Pizza Dough & Prep

Author: Justin
Serves 2-3



 
 

3/4 cup warm water 1 Tbl. olive oil
2 1/4 cup all purpose flour 1 tsp. salt
1 tsp. sugar 1 tsp. dry yeast

Place ingredients into bread machine in order (water, oil, flour, salt, sugar, yeast).  Set on Pizza Dough setting, which will run for one hour.

Preheat oven to 450 degrees, with pizza stone on the shelf in the middle of the oven.

Spread a lot of corn meal on the pizza peel.  Then spread some more on.  Remove complete dough from machine, and set on peel.  Roll out a bit with rolling pin, to maybe half-size.  Pick up, and begin to spin a bit on the knuckles, pulling the dough gently outwards with each toss.  Do this until the pizza is roughly the right size (big enough to almost touch the edges of the flat part of the peel).  It is fine if the center is paper-thin, so long as it doesn't break.  Place down on the peel, and use fingers and rolling pin to even out the edges.

Spread toppings on pizza -- sauce, then solids, then cheese.  (Exact choice of toppings depends on what kind of pizza you're making.)  Spread all almost all the way to the edge -- leave no more than 1/2" at the edge.

Slide pizza from peel onto pizza stone; there will usually be a bit of smoke.  Bake for 8-10 minutes, until cheese and crust are browning nicely.  Remove stone, and serve immediately.

Notes and Variations

This makes a tasty pizza that's generally a bit more than we can eat for dinner.  Current favorite variations are Thai Shrimp with Peanut Sauce, Pizza Faux Venezia and Pesto with Shrimp.  (Yes, we like shrimp on our pizza.)

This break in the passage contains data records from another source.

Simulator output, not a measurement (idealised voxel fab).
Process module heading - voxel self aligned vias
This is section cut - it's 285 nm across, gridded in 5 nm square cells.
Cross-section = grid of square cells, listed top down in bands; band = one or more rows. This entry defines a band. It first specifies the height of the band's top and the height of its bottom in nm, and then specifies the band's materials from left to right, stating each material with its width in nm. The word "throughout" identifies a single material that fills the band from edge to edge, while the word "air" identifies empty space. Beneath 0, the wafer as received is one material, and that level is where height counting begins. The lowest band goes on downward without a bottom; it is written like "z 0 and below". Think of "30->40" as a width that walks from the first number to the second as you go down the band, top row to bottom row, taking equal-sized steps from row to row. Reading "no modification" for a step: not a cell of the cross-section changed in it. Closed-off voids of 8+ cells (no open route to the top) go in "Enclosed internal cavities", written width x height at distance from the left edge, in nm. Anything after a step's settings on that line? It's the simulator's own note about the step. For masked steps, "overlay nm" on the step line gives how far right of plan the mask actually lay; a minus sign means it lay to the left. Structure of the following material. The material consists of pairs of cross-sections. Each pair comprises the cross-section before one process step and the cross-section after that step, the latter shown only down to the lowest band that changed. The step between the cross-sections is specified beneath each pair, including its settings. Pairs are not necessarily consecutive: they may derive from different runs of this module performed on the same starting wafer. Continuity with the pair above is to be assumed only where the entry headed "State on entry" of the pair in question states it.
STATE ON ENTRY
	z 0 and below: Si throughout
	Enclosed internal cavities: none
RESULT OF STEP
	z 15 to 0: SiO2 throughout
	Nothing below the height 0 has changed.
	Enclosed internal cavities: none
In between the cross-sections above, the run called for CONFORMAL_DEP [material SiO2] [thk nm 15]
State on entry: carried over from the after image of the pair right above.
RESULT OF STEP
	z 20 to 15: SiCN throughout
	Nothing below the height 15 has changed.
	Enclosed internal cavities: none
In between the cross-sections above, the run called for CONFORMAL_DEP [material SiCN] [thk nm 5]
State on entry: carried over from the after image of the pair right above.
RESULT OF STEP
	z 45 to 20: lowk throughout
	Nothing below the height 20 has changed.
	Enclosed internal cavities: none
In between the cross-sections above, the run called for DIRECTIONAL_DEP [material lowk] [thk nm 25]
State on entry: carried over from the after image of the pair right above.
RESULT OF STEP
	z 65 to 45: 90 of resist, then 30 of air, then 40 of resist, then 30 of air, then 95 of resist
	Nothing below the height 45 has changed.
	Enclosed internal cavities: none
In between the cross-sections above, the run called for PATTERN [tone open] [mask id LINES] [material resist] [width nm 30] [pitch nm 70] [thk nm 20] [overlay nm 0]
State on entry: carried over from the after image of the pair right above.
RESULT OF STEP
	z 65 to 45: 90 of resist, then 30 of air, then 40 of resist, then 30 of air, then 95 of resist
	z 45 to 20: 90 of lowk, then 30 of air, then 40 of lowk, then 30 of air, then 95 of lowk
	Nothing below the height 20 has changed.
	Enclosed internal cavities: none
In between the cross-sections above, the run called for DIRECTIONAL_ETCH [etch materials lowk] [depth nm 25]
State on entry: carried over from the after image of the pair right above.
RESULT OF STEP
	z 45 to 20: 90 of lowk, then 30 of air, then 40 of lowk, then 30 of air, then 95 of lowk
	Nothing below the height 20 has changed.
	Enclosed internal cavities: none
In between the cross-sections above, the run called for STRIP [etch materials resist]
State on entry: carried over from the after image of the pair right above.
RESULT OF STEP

For nights when I want a shortcut: Shaw's sells a perfectly decent pizza crust, but it's much too big.  (About 22 oz, of which we need about 16.)  Let it warm up a little bit, then spread it as normal, but spin and roll it out and big as possible.  Then cut the edges off, sizing the result to the peel.  The result is a good thin crust with good flavor and crispness.

Sources

Dough recipe adapted from bread machine's cookbook; I'm recording it here in case anything happens to that cookbook.  (However, the cookbook is clearly intended for a thicker crust -- their recommendations are for far too much dough.)  The rest was made up by trial and error.